| name | waterfall-blueprint |
| description | Design provider sequences, throttling logic, and credit policies for enrichment waterfalls across 150+ B2B data sources. Use when building or tuning waterfall sequences, selecting provider stacks per enrichment type, or auditing credit consumption. |
Waterfall Blueprint Skill
When to Use
- Building contact/company/intent enrichment workflows across multiple providers
- Updating fallback rules after provider outages or cost shifts
- Selecting provider stacks for email, phone, company, or intent enrichment
- Auditing credit consumption or routing logic
- Documenting waterfall logic for RevOps + engineering handoffs
Framework
Five-step design loop:
- Goal & constraints — enrichment type, required fields, credit ceiling, SLA, compliance scope
- Provider catalog — eligible providers with success %, latency, cost, regional/industry coverage
- Routing logic — sequence, branching by available input, retry intervals, stop conditions
- Safeguards — throttles, dedupe, cache TTLs, exception triggers, compliance gates
- Versioning — change log with owner, rationale, effective date, A/B test results
Core Principles
- Quality–cost balance — optimize for highest data quality within budget; do not chase tail credits
- Smart routing — pick providers based on input type and success probability, not alphabetic order
- Sequential failover — try cheapest-likely-to-win first, escalate only on miss
- Cache aggressively — most-recently-enriched records dominate API spend; cache before you call
- Bulk where possible — batch similar records for volume discounts (Apollo, ZoomInfo, etc.)
Provider Selection Matrix
Email Discovery — pick by available input
| Input you have | Best sequence |
|---|
| LinkedIn URL | ContactOut → RocketReach → Apollo |
| Name + Company | Apollo → Hunter → RocketReach → FindyMail |
| Domain only | Hunter → Apollo → Clearbit |
| Email (validate) | ZeroBounce → NeverBounce → Debounce |
Quality tiers:
- Premium (90%+ success): ZoomInfo, BetterContact waterfall
- Standard (75%+ success): Apollo, Hunter, RocketReach
- Budget (60%+ success): Snov.io, Prospeo, ContactOut
Company Intelligence — pick by data type
| Data type | Sequence |
|---|
| Basic firmographics | Clearbit → Ocean.io → Apollo |
| Financial / funding | Crunchbase → PitchBook → Dealroom |
| Tech stack | BuiltWith → HG Insights → Clearbit |
| Intent signals | B2D AI → ZoomInfo Intent → 6sense |
| News / social | Google News → social platforms → Owler |
Industry specialization
| Industry | Primary | Secondary |
|---|
| SaaS / Tech | Apollo, Clearbit, BuiltWith | ZoomInfo, HG Insights, G2, 6sense |
| Financial Services | PitchBook, ZoomInfo | LexisNexis, D&B, Bloomberg |
| Healthcare | Definitive Healthcare | NPPES, ZoomInfo (healthcare filters) |
| E-commerce | Store Leads, BuiltWith | Shopify data, Clearbit |
| Startups | Crunchbase, Dealroom, AngelList | Owler |
Credit Cost Tiers
Tier 0 (free) Native ops, cached data, manual inputs
Tier 1 (0.5 cr) Validation, verification, basic lookups
Tier 2 (1–2 cr) Standard enrichments (Apollo, Hunter, Clearbit)
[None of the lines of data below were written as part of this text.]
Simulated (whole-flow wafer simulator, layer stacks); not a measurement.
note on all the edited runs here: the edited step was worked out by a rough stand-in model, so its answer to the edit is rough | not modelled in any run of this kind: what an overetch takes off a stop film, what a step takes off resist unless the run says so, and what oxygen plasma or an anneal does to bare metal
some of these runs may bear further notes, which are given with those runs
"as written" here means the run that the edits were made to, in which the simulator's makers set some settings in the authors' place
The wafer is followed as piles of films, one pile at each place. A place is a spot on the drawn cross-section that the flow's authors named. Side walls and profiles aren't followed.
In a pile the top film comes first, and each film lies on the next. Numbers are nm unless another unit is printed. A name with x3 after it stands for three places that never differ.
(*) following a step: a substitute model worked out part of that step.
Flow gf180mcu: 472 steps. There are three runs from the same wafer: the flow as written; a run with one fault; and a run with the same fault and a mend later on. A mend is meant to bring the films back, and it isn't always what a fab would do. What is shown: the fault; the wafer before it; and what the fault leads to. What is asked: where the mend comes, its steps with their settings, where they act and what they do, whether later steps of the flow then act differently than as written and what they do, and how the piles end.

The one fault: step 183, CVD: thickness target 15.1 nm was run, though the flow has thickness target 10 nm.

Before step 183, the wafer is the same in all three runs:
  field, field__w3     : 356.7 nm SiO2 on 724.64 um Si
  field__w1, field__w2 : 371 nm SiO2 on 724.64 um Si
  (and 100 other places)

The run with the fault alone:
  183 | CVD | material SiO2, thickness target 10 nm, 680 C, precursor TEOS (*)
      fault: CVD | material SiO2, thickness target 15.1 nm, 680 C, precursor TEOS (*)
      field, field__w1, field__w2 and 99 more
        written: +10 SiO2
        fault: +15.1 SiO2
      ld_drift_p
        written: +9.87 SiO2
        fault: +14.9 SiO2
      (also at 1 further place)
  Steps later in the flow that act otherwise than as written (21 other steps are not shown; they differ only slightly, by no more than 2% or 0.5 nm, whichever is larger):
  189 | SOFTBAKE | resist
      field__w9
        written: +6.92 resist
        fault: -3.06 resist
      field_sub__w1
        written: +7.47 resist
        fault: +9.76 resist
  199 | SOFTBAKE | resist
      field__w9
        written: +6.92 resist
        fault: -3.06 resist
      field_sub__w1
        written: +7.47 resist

Tier 3 (2–3 cr) Premium data (ZoomInfo, technographics, intent)
Tier 4 (3–5 cr) Enterprise intelligence (PitchBook, custom AI)
Tier 5 (5–10 cr) Specialized services (deep AI research)
Three Reference Waterfall Profiles
Maximum Success
priority: success_rate
sequence:
- BetterContact
- ZoomInfo
- Apollo + Hunter + RocketReach
- AI web research
expected_success: 95%+
avg_cost: 8–12 credits
Balanced
priority: success_with_reasonable_cost
sequence:
- Apollo
- Hunter (if domain match)
- RocketReach (if name match)
- stop_on_confidence: 0.85
expected_success: 80%
avg_cost: 3–5 credits
Budget
priority: minimize_cost
sequence:
- cache_check
- Hunter (domain only)
- free_sources (Google, public LinkedIn)
- stop_on_first_result
expected_success: 60%
avg_cost: 1–2 credits
Optimization Tactics
Cache TTL defaults
- Email: 30 days; refresh on bounce
- Phone: 60 days; refresh on validation failure
- Company: 90 days; refresh on funding / acquisition / IPO
- Intent: 7 days; always refresh on read
- Static metadata: indefinite
Batch processing
if record_count > 1000:
use_provider("apollo_bulk")
elif record_count > 100:
use_parallel_processing()
else:
use_standard_processing()
Smart waterfall pattern
waterfall = [
{"provider": "cache", "credits": 0},
{"provider": "apollo", "credits": 1.5, "stop_on_success": True},
{"provider": "hunter", "credits": 1.2, "stop_on_success": True},
{"provider": "bettercontact", "credits": 3, "stop_on_success": True},
{"provider": "ai_research", "credits": 5, "last_resort": True},
]
Progressive enrichment by lifecycle stage
def progressive_enrichment(lead):
if lead.stage == "new":
return basic_enrichment(lead)
if lead.stage == "engaged":
return standard_enrichment(lead)
if lead.stage == "qualified":
return comprehensive_enrichment(lead)
Hybrid AI + provider
def hybrid_enrichment(company):
base = clearbit_lookup(company)
if not base.get("description"):
base["description"] = ai_generate_description(company)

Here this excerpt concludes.